As a pure experiment in superficial artifice, Madonna’s directorial sophomore effort W.E. is spectacular. From Arianne Phillips’ (3:10 to Yuma, Walk the Line) Academy Award-nominated costumes, to Hagen Bogdanski’s (The Beaver) suitably glossy cinematography, to Martin Childs’ (Shakespeare in Love) sumptuous production design, the movie is as immaculately detailed and designed as anything a person is likely to see hit the screen this year, the motion picture an eye-popping extravaganza of opulence that’s extraordinary.

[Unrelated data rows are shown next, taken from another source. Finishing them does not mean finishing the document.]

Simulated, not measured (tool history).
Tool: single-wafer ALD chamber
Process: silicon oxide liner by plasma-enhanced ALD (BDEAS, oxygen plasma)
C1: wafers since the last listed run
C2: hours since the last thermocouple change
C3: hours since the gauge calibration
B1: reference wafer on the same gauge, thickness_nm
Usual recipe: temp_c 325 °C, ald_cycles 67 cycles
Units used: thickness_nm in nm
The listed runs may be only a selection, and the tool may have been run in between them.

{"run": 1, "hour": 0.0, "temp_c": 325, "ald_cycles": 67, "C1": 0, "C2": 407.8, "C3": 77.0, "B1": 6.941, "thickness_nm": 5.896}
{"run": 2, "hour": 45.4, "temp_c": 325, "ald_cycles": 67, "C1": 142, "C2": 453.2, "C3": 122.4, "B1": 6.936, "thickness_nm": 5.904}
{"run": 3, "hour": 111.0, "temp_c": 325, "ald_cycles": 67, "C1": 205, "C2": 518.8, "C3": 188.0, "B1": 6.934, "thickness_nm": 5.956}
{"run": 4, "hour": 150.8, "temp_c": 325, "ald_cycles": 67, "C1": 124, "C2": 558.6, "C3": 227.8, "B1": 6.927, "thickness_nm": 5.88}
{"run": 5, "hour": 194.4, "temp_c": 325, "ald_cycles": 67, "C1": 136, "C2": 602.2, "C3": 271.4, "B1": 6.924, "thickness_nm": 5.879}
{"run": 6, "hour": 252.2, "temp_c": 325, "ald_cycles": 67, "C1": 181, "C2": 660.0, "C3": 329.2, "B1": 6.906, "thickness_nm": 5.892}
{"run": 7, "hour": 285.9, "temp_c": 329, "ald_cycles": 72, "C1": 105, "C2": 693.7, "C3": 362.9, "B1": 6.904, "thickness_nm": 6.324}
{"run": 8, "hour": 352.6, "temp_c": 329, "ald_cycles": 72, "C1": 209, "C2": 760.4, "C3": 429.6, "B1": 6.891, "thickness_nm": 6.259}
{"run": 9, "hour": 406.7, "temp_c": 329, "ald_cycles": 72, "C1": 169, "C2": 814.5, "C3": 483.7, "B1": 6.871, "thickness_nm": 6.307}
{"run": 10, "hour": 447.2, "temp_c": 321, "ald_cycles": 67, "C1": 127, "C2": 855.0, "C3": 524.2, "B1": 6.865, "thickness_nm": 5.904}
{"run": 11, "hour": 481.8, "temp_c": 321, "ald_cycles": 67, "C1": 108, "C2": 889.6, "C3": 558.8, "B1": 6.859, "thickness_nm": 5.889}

PHOTO: The Weinstein Company

Too bad the movie is a fatuous piece of crap because if it were even remotely passable there might be something worthwhile to talk about. But that’s simply not the case, Madonna’s script, co-written with Alek Keshishian (Love and Other Disasters), is a mind-blowing mess, so sickly one-dimensional and filled with so much melodramatic pabulum one wonders why the Grammy-winning icon even bothered in the first place.

I get that she’s been interested for years in the romance of Wallis Simpson and King Edward VIII. I understand why she wanted to make a film outside of the boundaries of your typical BBC-style biopic, looking to mix things up by bending time between Manhattan circa 1998 and a pre-WWII England. I applaud the audacity behind tackling such a concept, and by and large I respect Madonna’s willingness to give every ounce of her creative acumen over to attempting to making this ambitious feature a reality.

But when a scenario is as insipid as this one, when the whole thing is only interested in the surface, in those costumes and that production design or in the sets or the art direction, when a narrative could care less about its characters no matter which era they live in, why the heck should I in turn be concerned with any single piece of it? I shouldn’t, not for a second, and for the life of me other than a budding art student trying to gleam a few insights from the visuals I can’t imagine anyone who actually would be.

Pity, because Madonna has cast two of the best young actresses working today in this disaster and then stranded them with nothing roles they can barely function within. Andrea Riseborough, so good in small parts in Brighton Rock and Made in Dagenham, comes off best, portraying Wallis Simpson with an internal feminine ferocity the script only fleetingly hints at. She has decent chemistry with James D’Arcy’s King Edward, and even though the script paints him as a nondescript toothless mannequin Riseborough manages to give their romance a bit of fire the rest of the picture lacks.

PHOTO: The Weinstein Company

It’s a shame that Abbie Cornish cannot do the same, the talented young actress who shimmered in Bright Star, Stop-Loss and Limitless stuck in the brutal catastrophe that is the 1998 portion of this romantic epic. She’s Ally Winthrop, a frustrated new wife marooned in an abusive marriage who ends up meeting a Ukrainian security guard (Oscar Isaac) during a Sotheby auction of Wallis and Edward’s estate. But as easy melodramatic fodder as that setup sounds, the movie does nothing with it, so intent on crafting beautiful Hallmark Card visuals and music video montages it leaves its modern-day adulterers mulling around desperately searching for something interesting to do.

Listen, at some point Madonna might make a good movie. She has a solid visual eye and, it goes without saying her sense of style is incandescent. But as a director she has no idea how to handle actors, and as a screenwriter her compositions aren’t even up to the same standards set by a few of her classic and catchy four-minute pop songs. W.E. shows that, for mostly worse and not much in the way of better, the Material Girl is still alive and well, and while the superficial glossy surface-level sheen is impressive as a dramatic sojourn into love, life and the mystery of romantic entanglement this film is as big an epic fail as any I’ve had the misfortune to see in quite some time.